A year ago I was rather critical of Lazard’s annual report about the cost of power generation, in particular in relation to offshore wind. The 16th edition of the report has just been published, and there are some interesting changes.
The most egregious problem last time round was capex, and so it’s good to see that Lazard have bumped up costs for the new edition, by 20% for their optimistic assumptions and by 40% for the pessimistic. That gives a new range of $3000-5000 per megawatt of capacity. The graph below shows this range (in pink) alongside build costs for recent UK offshore windfarms (converted to USD at 1.3). So they are now in the right ballpark.
However, elsewhere, things are not so plausible.
For capacity factors, Lazard seem less sure of themselves. The pessimistic figure has fallen from 49% to 45%, while the optimistic one has risen, from 53% to 55%. The 2023 range of 45%-55% is, however, implausible. The output of offshore windfarms declines over their lives, and the levelized cost calculation should reflect that. Lazard’s numbers are barely acceptable as estimates of first year values, let alone a lifetime average. This can be seen in Figure 2, which shows the Lazard range, again in pink, against the same set of recent UK offshore windfarms. The diamonds represent the average capacity factor to date, while the black tails represent the range of values into which the lifetime average is likely to fall.

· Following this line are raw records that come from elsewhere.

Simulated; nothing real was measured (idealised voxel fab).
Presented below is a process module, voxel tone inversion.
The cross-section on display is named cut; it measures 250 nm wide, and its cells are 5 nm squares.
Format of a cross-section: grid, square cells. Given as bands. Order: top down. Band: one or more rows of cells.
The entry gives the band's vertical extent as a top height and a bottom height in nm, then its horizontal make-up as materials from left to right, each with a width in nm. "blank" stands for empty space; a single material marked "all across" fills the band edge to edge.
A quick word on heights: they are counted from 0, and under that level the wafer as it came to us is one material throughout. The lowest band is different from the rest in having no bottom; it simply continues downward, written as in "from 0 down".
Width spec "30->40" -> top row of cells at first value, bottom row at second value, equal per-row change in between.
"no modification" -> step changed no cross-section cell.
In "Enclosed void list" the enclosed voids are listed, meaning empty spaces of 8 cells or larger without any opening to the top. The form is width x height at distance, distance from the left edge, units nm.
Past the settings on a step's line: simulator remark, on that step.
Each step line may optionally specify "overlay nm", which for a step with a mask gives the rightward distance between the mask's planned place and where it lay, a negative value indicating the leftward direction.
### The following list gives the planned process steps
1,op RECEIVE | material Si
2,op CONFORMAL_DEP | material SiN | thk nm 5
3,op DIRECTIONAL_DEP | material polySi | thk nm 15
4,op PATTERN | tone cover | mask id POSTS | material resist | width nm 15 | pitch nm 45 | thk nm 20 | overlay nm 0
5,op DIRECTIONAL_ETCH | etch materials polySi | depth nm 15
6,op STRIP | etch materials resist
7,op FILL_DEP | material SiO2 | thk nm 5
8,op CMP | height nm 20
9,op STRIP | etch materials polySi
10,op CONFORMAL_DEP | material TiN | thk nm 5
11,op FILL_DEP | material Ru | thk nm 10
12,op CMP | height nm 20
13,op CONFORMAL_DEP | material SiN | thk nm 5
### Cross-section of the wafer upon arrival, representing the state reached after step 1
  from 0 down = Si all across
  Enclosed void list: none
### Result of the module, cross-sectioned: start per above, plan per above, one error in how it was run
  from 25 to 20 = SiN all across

It’s the same story for operational expenditure. Lazard’s new range is $60-80,000 per megawatt of capacity per year. Recent UK windfarms have been spending at a rate of over $150,000 per megawatt (again converted from Sterling at a rate of 1.3), and, because opex increases over windfarm lifetimes, the lifetime average will be more like $200,000/MW. This is shown in Figure 3.
Overall then, Lazard’s figures remain highly implausible, and they remain a highly unreliable source for information about energy costs.